CD REVIEW: Jeff McMullen - Square One
by: Cyrus Rhodes
Label: Independent Artist
Genre: Americana, Rock, R&B, Folk
Sounds Like: Bob Seager, Paul Davis, Meatloaf, Edwin McCain, Ray Lamontagne, Warren Haynes, The Black Crows
Technical Grade: 6/10
Weakness: Winded Songs and Catalog, Lack of Instrumentation, Lack Solo Segments, Repetitive CD Catalog, Dated Mix
At the conclusion of Jeff McMullen's audition for the music department at the University of North Texas, the professor suggested Jeff consider a career path other than music. Ill-prepared, Jeff sang a bit of what he could remember from "My Country Tis Of Thee", and from that the professor completely assessed the musician's talent. Little did he know, Jeff had spent 8 years in formal classical piano training, played for vast audiences most of his life, and just finished a North American tour with rock band, Aristaya. Declined admission as a music major, he still took one vocal class in Italian opera, and received a "B". Jeff claims it to be the highlight of his musical career. His latest effort entitled “Square One” was released in 2014.

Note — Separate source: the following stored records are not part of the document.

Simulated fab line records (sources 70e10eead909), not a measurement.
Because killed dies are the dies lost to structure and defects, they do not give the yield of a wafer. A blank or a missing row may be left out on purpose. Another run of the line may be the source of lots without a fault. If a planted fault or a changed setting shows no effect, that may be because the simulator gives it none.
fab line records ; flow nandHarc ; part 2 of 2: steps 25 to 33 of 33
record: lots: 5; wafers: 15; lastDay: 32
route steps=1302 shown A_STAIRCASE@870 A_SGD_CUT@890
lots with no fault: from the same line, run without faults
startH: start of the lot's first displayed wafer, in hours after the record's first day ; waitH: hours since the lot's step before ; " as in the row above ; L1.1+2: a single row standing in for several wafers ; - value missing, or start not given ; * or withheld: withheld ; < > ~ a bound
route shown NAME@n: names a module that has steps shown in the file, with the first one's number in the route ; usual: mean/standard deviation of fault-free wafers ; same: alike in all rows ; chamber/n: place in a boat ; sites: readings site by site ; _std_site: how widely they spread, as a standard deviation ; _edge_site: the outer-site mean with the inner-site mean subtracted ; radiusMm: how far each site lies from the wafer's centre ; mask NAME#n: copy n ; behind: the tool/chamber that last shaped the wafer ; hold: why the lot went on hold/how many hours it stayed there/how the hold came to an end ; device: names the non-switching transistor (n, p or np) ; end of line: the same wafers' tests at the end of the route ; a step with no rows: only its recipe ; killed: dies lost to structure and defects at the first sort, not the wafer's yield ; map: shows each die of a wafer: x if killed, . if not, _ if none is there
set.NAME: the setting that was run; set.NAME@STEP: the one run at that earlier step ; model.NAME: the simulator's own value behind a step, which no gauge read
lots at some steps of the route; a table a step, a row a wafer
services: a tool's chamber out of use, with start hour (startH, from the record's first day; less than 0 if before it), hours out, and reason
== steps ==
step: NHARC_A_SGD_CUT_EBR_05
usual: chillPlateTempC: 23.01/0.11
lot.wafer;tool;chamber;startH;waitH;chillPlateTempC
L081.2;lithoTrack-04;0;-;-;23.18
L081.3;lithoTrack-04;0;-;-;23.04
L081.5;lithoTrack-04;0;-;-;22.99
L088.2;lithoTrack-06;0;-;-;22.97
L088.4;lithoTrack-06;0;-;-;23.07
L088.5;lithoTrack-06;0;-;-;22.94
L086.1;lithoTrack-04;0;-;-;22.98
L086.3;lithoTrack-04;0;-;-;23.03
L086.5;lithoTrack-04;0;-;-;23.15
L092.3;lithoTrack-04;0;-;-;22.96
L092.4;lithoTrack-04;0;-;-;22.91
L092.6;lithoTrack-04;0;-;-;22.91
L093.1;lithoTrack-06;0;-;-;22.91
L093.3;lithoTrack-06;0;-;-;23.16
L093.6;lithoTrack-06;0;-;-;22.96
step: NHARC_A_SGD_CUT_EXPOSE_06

The CD lifts off the ground nicely with Track 1, “Lick and a Promise” a heartfelt flowing ballad that serves up an earthy guitar-driven groove, Piano, meshed against impassioned vocals and sad but true soulful melody from McMullen. Track 2, “That’s Not a Song” shifts gears a bit with a steady flowing rhythm and well placed Americana-Folk-Piano ambience painted against a grand slam chorus and impressive lyrics musical finale making for an impressive follow-up statement. Track 3, “I Can’t Touch, I can Feel” is another strong ballad that dishes out a rock steady R&B rhythm, and some well-placed vocal harmonies that flows and ebbs its way through to motional fruition. The CD makes a strong first impression, dashing out 3 very solid songs in a row. The musicianship involved is above the bar. I would classify this music as classic Singer/Songwriter. Pop/Americana, with brief touches of Modern Folk, and even light rock. White's music is reminiscent of classic Bob Seager, Paul Davis, Edwin McCain, Ray Lamontagne, Warren Haynes and Meatloaf. Along the way you will notice lush instrumentation with well-placed Acoustic and Rhythm Guitar, sporadic Organ, Keyboards, and Piano, a few lush harmonies all built upon a ‘thick as a brick’ rhythm section. What I like the most about McMullen and his band, is how well they seem to groove together, testament to hundreds of hours of writing and rehearsal time no doubt. Now turning our attention over to McMullen As for his vocal abilities - he’s a great advent for the Singer/Songwriter genre. His voice goes down smooth and fills the space peacefully and unobtrusively with a timbre that is impassioned and raspy. He commands an effective baritone. All songs are well crafted and consistent across the board - effective Songwriting. This latest effort from McMullen delivers 17 solid timeless tracks all providing musical enjoyment filled with strong heartfelt musical variety. At times his vocal timbre reminds me of Michael Bolton and Meatloaf. The music of Jeff McMullen has everything you would expect from a compelling musical production. From grooving “Sugarcoats and Kidgloves” and “Yellow Rose” to striking “Ghost Writer” and “In Company With Isolation” to heartfelt “Lay You Done” and ‘The Unmailed Letter” to melodic “Man of God” this CD has something for just about everyone. The CD ends with Track 17 “Spaghetti” the perfect finale statement for a CD like this.
All songs over 3.5 minutes tend to drag you to the finish line. During some of the slower moments McMullen comes on a bit strong. I recommend he step back from the mic, dial back the intensity a bit and showcase a slow, heart-stopping baritone during all the pin drop moments. I wish there were more harmonies to mix up the vocal delivery a bit better. If there are harmonies they are not mixed very effectively. I also wish there were more solo segments and instrumentation throughout the CD. Things like Harmonica, Solo guitar, Pedal Steel, Mandolin, Strings, Slide Guitar and Saxophone would add more musical variety to the catalog. Because of the sparse instrumentation the 17 track CD comes across as being a bit repetitive and very winded overall.. The mix though adequate sounds a bit dated. Within the sonic spectrum I there needs to be more solid low end punch and the crystal clear high end clarity.
From start to finish, "Square One” by Jeff McMullen is an impressive collection of music. The songwriting is impressive and straight from the heart – full of consistent musical experiences, each one possessing a unique personality, flair, and signature groove. Note for note, song for song, there isn’t really a weak piece in this entire catalog. The writing and playing abilities of Jeff McMullen and his band are rock solid. The melodies and sparse harmonies are well crafted, and the lyrical content is packed to the hilt with good old-fashioned conventional Americana Singer-songwriter wisdom. At the end of the day McMullen brings the mojo, and is clearly a marquee talent from Texas. One would be wise to keep a watchful eye on him over the years to come.